Vote buying: Evil we should root out

The proposal in a recent report published by the Electoral Commission that bribery of voters be made illegal is of course a very good one and must be taken to heart by all honest politicians, if there be any.

Most Kenyans would have thought that bribery of whatever manner is illegal and punishable in law and that the only reason few people seem to have faced punishment has more to do with a system of justice that is more likely to perpetrate impunity than enforce justice.

But the reality is finally coming home. Some of those who witnessed the Tigania by-election recently characterised it as a vote auction and not an election. That the ruling party, they claimed, went to the ridiculous extent of moving beds from one dispensary to another then back to the original dispensary after the voting. These allegations are serious matters that should merit the fullest investigation and action.

But they are, for the moment, mere peripheral detail. What is at the centre is the danger to which the principles and practices of democracy have been put by electoral corruption. According to the democratic way, the ruled give consent to be ruled through an election. If they are thwarted in their expression of free choice, then the legitimacy of the government is obviously brought to question.

In other words, is an elective post that has been filled by means of electoral corruption validly filled? The answer is obviously negative. And this is a conclusion which should worry the government just as much as it should worry voters.

We insist that electoral law be applied without favour. We remind the government and all political parties that electoral victories fashioned through bogus defections and vote buying are a mockery of democracy and therefore totally unacceptable.

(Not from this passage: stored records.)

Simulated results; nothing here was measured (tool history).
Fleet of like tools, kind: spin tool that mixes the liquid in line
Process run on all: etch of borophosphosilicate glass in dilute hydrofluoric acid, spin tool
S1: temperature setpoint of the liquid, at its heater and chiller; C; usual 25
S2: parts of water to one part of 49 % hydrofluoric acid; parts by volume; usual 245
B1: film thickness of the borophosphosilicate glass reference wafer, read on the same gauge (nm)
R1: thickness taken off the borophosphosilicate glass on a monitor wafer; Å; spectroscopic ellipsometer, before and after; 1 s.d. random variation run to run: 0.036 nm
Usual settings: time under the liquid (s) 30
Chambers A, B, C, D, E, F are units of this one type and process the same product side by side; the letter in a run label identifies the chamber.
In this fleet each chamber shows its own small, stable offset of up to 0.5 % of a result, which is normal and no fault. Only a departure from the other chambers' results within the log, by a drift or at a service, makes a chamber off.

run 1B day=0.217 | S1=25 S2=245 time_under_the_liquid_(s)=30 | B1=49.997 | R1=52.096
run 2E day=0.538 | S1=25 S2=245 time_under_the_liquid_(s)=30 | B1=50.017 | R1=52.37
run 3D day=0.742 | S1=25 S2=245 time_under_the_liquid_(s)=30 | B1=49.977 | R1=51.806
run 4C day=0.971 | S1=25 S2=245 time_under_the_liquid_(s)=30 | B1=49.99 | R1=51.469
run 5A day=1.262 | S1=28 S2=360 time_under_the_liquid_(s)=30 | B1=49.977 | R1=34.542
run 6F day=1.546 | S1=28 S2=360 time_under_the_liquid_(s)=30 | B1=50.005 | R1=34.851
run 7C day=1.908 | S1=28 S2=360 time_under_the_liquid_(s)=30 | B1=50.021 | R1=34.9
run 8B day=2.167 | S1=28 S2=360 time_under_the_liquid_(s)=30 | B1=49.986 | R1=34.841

At the same time, we lend support to all efforts, including this latest one, to put an end to electoral corruption. It is regrettable that the Electoral Commission has in the past, in the face of what would appear serious breaches of electoral etiquette, taken refuge behind the legalistic excuse that it has no authority to stop vote buying outside polling stations. Any new law must expressly compel it to address such cases whether they occur within or outside polling areas.